Nigeria was ruled by the army for most of its history since independence from Britain in 1960, and all but one of the military dictators were from the north, which is predominantly Muslim and where the Hausa and Fulani ethnic groups dominate.

Obasanjo, a Christian and an ethnic Yoruba from the southwest, has been in power since 1999, but many southerners still fear perpetual northern domination. Hence the question of whether there are more people in the north or in the south is political dynamite.

Similarly, Nigerian history has been marked by fierce rivalries between the three biggest ethnic groups -- Hausa in the north, Yoruba in the southwest and Ibo in the southeast -- culminating in a 1967-1970 civil war during which the Ibo heartland tried to secede under the name of Biafra.

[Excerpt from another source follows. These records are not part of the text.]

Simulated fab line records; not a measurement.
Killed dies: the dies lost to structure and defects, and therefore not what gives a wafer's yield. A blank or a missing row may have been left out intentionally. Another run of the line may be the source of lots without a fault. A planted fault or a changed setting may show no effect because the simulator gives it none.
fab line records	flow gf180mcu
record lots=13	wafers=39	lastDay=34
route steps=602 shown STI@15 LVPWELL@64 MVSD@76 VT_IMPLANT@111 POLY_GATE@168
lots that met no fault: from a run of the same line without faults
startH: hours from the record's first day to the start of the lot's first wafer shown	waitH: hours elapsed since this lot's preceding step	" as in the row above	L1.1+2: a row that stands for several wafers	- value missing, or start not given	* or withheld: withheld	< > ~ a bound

The ruling People's Democratic Party has just chosen a northern Muslim, Umaru Yar'Adua, as its presidential candidate, in accordance with the concept of "rotation" whereby power must go back to the north after eight years in southern hands.

If, for example, the census breakdown had shown that southerners were now more numerous, this could have challenged the need for rotation and caused trouble for Yar'Adua.

Three previous censuses in 1963, 1973 and 1991 ended in fiasco after wrangling among the three main ethnic groups. The results were either discredited or cancelled altogether.